Sometimes I don’t catch on right away.
Take this 1 and 99 stuff.
Or is it 1% and 99%?
In any case there was a lot of hoopla about it. Maybe there still is. I am sometimes left out of the hoopla loop.
I think it was about rich people having bunches and bunches of money. I think that’s why they call them rich people. In the present circumstance, they seem to have so much that they are called super rich. I guess if I had bunches and bunches of money that would be super so I’m OK with the term super rich or super rich.
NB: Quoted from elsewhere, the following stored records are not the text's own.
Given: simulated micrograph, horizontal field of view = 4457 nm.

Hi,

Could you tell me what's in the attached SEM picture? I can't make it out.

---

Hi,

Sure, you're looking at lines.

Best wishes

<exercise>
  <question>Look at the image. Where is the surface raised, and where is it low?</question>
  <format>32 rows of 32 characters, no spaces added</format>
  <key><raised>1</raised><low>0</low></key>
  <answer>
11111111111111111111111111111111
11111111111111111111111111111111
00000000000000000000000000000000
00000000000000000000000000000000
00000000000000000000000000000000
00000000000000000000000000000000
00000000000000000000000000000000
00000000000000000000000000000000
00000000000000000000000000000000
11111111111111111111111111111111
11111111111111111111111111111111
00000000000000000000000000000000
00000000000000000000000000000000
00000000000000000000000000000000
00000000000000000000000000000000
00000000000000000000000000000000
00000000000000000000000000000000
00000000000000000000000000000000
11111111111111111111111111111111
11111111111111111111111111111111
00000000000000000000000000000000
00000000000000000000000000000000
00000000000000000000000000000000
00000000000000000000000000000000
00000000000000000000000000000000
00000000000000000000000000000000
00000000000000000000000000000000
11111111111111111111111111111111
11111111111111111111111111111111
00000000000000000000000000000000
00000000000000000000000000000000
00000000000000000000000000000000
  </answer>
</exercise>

I suppose some of this is about senior corporate officers getting paid more than they are worth and getting away with some unscrupulous practices. It seems we only get upset about that when we are not getting our cut (let’s be civil and call it a dividend) of these money for nothing returns. My apologies to Dire Straits for the metaphoric association.
On second thought, no apology is needed.
It is really hard for me to comprehend why people would camp out on Wall Street or in the business district of any city over how much money someone or some company is making.
Really?
Are we so blind as not to see that in comparison to most of the world, we are all super rich? Those people on welfare and food stamps are even rich compared to most of the world.
I don’t live for money, but if I don’t have enough for what I need, then I cut expenses or make more. I just can’t see myself camping out in front of someone’s office because they make more than I do.
I could be wrong.
Not about our skewed perspectives on wealth and selfishness and absurd protests—I could be wrong about the hubbub over the 99 and the 1.
This must be about the less than 1% of the adult population that chooses to serve in the Armed Forces of the United States.
Yes, that must be it.
Not even 1 out of 100 serves our country in this way. The 99 are free to pursue happiness and wealth, fame and fortune, love and longevity in the safety of the U.S. of America.
The problem is that this 1% doesn’t occupy Wall Street or Main Street or Bourbon Street. Many occupy a fighting hole in some gawd-awful places or live afloat in spaces which would grant an inmate early release from prison for reasons of overcrowding.
Why?
Because when they volunteered to support and defend the Constitution of the United States of America against all enemies, foreign and domestic, they set aside some personal rights and comforts. Why are they where they are?
That’s where they were sent.
They followed orders.
They did not complain.
Yes, that must be what all the hoopla and hubbub are about in this 1 and 99 business.
It would surely be discouraging to a young Marine scraping the sand off of his cold MRE to think that back home people were sitting on their lazy butts complaining about how much money somebody else made and how that wasn’t fair and how somebody should do something about it and how bad they have it in the greatest nation the world has ever known.
But sometimes, I am just out of the loop.
Perhaps if I would spend less time enjoying the blessings of liberty and more time nitpicking what’s going on with everyone else, then I would be in the know.
Good luck with that.
I think that all those who are camped out and complaining are majoring in the minors and missing the big picture altogether.
That big picture says that you are blessed beyond a measure that most of the world has ever experienced.
Count your blessings.
Quit pouting.
Get to work.
Or, better yet, get down to an Armed Forces Recruiting Center, and say, “Sign me up. I want to be the 1 and not the 99.”